The Donburi House on Sturt Street in Adelaide specialises in serving the Japanese rice bowl dishes known as Donburi. Donburi is not the only dish that can be enjoyed at the restaurant, various udon and soba dishes are also on their menu.
Among the dishes that features the head chef's signature salted egg yolk sauce, the Fried Soft Shell Crab with Signature Egg Sauce Don gets its slightly salty flavour from its namesake sauce. We were delighted that the soft shell crab was cooked just right and had a lovely crisp coating. The dish also included edamame beans to balance the dish with its fresh flavour.
Fried Soft Shell Crab with Signature Egg Sauce Don (Photographed by Jonathan Phoon)

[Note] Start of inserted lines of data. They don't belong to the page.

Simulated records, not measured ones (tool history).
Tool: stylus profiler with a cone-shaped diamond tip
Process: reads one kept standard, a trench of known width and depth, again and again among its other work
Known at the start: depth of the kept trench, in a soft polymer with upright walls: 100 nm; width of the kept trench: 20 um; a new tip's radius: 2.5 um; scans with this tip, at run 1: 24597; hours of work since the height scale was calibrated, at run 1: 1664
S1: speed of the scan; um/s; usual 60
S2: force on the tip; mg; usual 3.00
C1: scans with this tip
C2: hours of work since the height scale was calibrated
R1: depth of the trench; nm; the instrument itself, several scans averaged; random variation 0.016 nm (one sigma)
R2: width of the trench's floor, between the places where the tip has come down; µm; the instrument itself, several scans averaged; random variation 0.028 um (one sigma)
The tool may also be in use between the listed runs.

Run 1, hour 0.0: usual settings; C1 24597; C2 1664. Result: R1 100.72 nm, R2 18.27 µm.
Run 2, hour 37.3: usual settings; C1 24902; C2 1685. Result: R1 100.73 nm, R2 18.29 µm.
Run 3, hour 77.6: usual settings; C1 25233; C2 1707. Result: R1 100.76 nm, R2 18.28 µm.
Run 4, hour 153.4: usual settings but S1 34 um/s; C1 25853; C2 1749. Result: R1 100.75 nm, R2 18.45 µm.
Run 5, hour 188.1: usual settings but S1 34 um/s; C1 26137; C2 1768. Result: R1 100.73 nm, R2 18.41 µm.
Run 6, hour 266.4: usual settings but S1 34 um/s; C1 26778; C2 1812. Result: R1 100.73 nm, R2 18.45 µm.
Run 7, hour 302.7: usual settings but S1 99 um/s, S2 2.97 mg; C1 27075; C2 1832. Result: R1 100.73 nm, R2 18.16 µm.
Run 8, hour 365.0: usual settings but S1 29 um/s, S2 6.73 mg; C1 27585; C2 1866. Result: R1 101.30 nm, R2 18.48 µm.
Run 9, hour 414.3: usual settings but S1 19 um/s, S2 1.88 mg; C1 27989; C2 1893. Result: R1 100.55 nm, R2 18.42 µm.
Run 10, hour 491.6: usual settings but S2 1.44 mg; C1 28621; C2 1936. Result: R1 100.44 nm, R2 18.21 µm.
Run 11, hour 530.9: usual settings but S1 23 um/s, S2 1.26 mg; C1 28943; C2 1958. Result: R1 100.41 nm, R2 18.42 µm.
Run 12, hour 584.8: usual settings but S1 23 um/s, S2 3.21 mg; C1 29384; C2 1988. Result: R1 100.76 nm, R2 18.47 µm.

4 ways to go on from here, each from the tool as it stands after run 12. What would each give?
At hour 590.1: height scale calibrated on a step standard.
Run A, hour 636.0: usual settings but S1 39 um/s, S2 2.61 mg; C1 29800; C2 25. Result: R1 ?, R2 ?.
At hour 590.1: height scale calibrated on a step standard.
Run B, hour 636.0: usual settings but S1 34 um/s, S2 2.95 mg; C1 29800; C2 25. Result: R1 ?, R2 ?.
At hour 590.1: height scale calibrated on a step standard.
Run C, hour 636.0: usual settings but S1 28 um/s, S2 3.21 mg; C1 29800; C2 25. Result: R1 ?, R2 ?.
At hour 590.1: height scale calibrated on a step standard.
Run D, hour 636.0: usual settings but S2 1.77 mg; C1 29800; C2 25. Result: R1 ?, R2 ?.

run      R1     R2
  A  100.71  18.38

The chunks of chicken in their Karaage Don with Japanese Mayo and Onsen Egg were juicy with a hint of the gingery flavour that we expect from a good Karaage. The onsen egg had a lovely runny yolk that was great when mixed into the rice and the Japanese mayonnaise completed the dish. Those that desire a bit of kick in their dish can order a version that uses spicy mayonnaise instead.
Karaage Don with Japanese Mayo and Onsen Egg (Photographed by Jonathan Phoon)
Their Dan Dan Chasui Stir Udon is notable in that the Dan Dan sauce was served separately. Diners can add as much or as little of the sauce to the udon noodles according to their tastes. While the Chasui pork was not as tender as we had hoped, the spiciness of the sauce was suitable for most palates. The udon noodles were cooked al dente and the onsen egg provided a foil to the spicy sauce.
Dan Dan Chasui Stir Udon (Photographed by Jonathan Phoon)
(Photographed by Jonathan Phoon)
The décor of the restaurant gave it a clean, airy feel with the tables spaced a good distance apart from each other. If you are looking for Donburi that is a bit different from those usually offered at most Japanese restaurants, consider giving The Donburi House a visit.